I’d loosely scripted a day in the city for the kids on Wednesday that would take in the South Bank, a gallery, maybe a museum and most definitely Hamleys toy store. I got the 6 year old to walk miles with the promise of that shop. All streets and sites just incidental. For him maybe. Not me though. I hadn’t realised until on the day how loaded that patch is for me. We disembarked at Waterloo. It must be over two years ago that their dad and I went to hear Jimmy Carter in conversation with Jon Snow at The Royal Festival Hall. They talked about the White House years and a lot more besides as Carter accepted unfiltered questions from the floor. What a performance and for a man in his eighties his recall and comprehension on current world events was incredible. And what a gift when Peter Gabriel enters stage right singing Happy birthday and wheeling in a sphere globe inspired cake with lit candle ( uncannily resembling a bomb if truth be told).
After the talk we spilled out of the auditorium and on to the riverbank high on the sense of occasion. We were in the presence of Greatness. There have been other nights, other years and other talents. Same spot though. Ray Charles, Ian McEwan, Joseph Heller. My dates can remain nameless.
The kids and I walked across Jubilee bridge to Embankment and site of my first kiss with their dad in a nook in Gordon’s wine bar. A few hundred meters on took us by St Martin’s Crypt and I remember the limber before the kiss. A performance of Vivaldi’s Four Seasons preceded our embrace. The kids got a kick out of my account. Their father might tell it differently. We don’t agree on who made that first move. The lunge. Both of us claiming it.

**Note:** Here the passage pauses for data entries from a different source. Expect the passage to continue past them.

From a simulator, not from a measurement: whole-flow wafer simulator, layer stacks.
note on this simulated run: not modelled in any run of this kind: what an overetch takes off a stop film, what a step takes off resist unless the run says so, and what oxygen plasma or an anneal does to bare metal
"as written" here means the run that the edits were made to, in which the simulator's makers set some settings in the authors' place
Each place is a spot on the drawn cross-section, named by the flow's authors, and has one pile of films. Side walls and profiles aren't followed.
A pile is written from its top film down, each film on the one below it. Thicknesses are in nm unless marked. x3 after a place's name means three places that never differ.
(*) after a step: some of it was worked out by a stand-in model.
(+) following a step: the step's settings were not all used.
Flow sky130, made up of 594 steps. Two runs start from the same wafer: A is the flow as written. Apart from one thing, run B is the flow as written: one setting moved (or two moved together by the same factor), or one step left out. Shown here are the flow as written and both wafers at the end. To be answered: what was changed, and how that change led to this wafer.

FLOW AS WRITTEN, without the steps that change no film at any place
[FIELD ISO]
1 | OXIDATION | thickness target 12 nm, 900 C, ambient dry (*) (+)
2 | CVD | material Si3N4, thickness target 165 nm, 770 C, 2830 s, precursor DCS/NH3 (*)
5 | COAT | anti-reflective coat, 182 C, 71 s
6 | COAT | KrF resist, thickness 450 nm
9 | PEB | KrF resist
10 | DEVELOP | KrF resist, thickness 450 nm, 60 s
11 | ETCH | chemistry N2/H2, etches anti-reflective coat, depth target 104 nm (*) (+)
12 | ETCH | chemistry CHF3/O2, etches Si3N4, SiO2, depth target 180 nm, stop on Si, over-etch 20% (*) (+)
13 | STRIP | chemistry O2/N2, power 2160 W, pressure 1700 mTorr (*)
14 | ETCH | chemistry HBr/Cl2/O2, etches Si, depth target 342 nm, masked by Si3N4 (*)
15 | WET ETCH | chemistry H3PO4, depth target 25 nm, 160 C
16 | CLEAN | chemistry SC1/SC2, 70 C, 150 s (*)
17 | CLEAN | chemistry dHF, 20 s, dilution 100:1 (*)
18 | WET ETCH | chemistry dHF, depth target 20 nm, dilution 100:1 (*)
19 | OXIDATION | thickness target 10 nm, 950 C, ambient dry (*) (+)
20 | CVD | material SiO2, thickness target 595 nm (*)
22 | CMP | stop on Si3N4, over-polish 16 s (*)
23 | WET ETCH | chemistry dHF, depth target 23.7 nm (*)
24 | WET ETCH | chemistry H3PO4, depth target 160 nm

The kids and I stopped at the National Portrait Gallery and narrowly missed getting on a Tudor “Ruffles and cuffs” workshop. Half term you see. We settled for the art trolley and a hat making activity. I recalled my father’s first meeting with DH,here in the gallery’s cafe. DH on his lunch break, dad and I out sightseeing. Staged. It went well.
Hats finished we took our leave. For my son the cutting and sticking activity was only a hoop to jump through in order to get closer to Hamleys. Chinatown wowed. Lanterns and dragons. For me, I remembered dates in bars and restaurants around Leicester Square (Mexican buffets, Greek plates and a disappointing Tibetan meal). Rendezvouses at Eros. Long before mobile phones bought you time if you got delayed. A glance down Haymarket to see that Her Majesty’s theatre is still playing Phantom of the Opera. Now in it’s 28th year. I was an usherette during some of those earlier years when that musical was relatively novel. Performances with as much talent in the aisles as on the stage. Everyone a wannabe. Front of house is only paces and a lucky break away from the stage.
Once on Regent’s street I was determined to get a picture of the kids outside Cafe Royal. Big smile for Daddy, I directed. And forwarded the pic to him. “Funny. Point well made” he shot back. Three week in to us dating he tried to dump me over drinks at the Cafe Royal. I bamboozled him with words and dreams. It worked.
Hamleys is association-free though a memory was made on Wednesday. My son and daughter’s faces lit up as they took in the scale of the toy emporium. Seven floors. The world’s biggest toy store. We ducked low flying paper airplanes and walked through a wall of bubbles. We were there on a mission. Inspiration for the santa lists. We found plenty. An hour later we spilled out of there toy-saturated and ready to draft the santa letters.
We’d just enough time left before our train departure for a stop at the Royal Festival Hall. The singing lift is vocal again so we take the elevator up and down the six floors moving from a baritone’s bottom E to a soprano’s A sharp with all the scales in between. We love it. Artist Martin Creed has redeemed himself with that stroke of genius. I wasn’t impressed with another of his art installation’s (the light switch in an empty room) though the Turner Prize judges must have been.
Finally we disembark on the fourth floor where we had a wander and root amongst the books in the poetry library. I read aloud Seamus Heaney’s “Blackberry-picking”. My daughter and I take our picking very seriously – this wasn’t a great year for our berry harvesting – and we both love this poem. We’d looked at Heaney’s portrait earlier at the National Portrait Gallery. With regret, his was a reading I never got to.
Back at the cafe I ordered hot chocolates for my pair as they set about penning their missives. Before mentioning toys my son thought it good to come clean about his conduct (see below). We make it to Waterloo just ahead of the evening’s commuter traffic. A good day was had by all. London rocks.